In fact, as Trump’s return to power came into focus late Tuesday, California Atty. Gen. Rob Bonta said he already had a plan to do so — that the state was “1000% focused” and ready to fight, in court and beyond, for California’s progressive way of life.

“We will use the full force of the law, the full authority of the office, to defend and protect California’s progress, our people, our values,” said Bonta, who is eyeing a run for governor.

“We’ve been spending months, in some cases over a year,” Bonta added, “planning on potential attacks and our responses to them across all the different issues and areas — from attacking our environment to attacking reproductive freedom, our common sense gun laws, our LGBTQ+ community, our civil rights, different constitutional rights.”

California sued the first Trump administration more than 100 times — often successfully — and Bonta said a similarly litigious approach was almost certain during the former president’s second term.

“If Trump doesn’t break the law, if he doesn’t violate the Constitution, if he doesn’t overreach his authority in unlawful ways, there’ll be nothing for us to do,” Bonta said. “But if he does what he did last time, and if he does what Project 2025 suggests he will do, of course we will clash with him in court — because he will be breaking the law.”

Bonta’s messsage was one of defiance in the face of a sweeping defeat for Democrats and a stinging one for Vice President Kamala Harris, a Californian who was ridiculed by Trump as a “radical left lunatic who destroyed San Francisco.”

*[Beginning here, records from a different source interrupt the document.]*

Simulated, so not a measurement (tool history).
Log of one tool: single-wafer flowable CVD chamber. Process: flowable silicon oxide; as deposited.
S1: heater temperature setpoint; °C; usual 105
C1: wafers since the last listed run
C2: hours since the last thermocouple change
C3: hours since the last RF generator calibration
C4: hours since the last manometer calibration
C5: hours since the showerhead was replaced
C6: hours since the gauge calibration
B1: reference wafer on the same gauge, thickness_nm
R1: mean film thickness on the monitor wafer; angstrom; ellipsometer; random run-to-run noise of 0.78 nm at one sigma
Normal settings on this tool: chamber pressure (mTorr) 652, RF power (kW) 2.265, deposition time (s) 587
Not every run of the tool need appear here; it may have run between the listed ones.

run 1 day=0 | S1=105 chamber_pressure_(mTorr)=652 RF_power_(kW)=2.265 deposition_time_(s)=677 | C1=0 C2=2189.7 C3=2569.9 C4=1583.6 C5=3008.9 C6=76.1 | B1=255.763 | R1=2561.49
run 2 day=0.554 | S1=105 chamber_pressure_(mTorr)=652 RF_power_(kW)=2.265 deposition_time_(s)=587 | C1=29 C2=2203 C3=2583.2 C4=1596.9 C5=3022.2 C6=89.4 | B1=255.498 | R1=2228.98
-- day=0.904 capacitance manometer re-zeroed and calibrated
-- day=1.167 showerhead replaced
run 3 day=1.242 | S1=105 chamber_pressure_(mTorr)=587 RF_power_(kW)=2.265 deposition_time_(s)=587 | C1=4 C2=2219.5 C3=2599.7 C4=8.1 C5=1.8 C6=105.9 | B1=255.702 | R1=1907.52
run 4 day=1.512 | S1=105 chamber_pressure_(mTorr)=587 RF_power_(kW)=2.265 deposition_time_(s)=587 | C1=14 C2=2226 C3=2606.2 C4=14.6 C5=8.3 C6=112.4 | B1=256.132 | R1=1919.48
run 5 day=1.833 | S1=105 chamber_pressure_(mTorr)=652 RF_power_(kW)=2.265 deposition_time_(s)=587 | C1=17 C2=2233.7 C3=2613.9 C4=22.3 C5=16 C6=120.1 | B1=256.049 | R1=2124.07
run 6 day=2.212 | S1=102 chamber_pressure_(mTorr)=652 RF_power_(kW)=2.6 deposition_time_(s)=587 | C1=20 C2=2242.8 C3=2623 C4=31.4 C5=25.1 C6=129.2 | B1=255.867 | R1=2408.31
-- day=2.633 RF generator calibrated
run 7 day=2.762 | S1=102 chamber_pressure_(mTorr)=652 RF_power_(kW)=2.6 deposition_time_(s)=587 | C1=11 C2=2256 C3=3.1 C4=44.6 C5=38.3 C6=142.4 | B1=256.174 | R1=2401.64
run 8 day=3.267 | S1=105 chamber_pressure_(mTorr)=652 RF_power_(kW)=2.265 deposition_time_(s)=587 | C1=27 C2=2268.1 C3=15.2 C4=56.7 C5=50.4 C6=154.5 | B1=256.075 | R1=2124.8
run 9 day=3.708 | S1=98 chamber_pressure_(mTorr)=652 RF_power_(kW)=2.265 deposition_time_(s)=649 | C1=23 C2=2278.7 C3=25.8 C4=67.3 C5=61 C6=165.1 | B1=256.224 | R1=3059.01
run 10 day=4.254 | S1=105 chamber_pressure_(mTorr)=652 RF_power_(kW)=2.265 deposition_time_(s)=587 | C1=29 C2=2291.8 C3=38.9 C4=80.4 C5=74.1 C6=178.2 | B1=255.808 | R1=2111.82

Trump in his early-Wednesday victory speech said the American people had given Republicans an “unprecedented and powerful mandate” to usher in their conservative agenda — which includes the largest mass deportation in U.S. history, sharp restrictions on abortion, slashed environmental regulations, strengthened gun rights and fewer queer rights.

“This will truly be the Golden Age of America,” Trump said.

Kevin Roberts, the president of the Heritage Foundation — which produced the arch-conservative and anti-California Project 2025 playbook that Trump has distanced himself from but many see as a likely policy guide for his second term — said Trump had “triumphed over a relentless left-wing machine intent on stopping him,” and “the entire conservative movement stands united behind him.”

In the Golden State, the nation’s most populous and economically mighty, Trump’s claimed mandate seemed muted, like a rumbling from elsewhere.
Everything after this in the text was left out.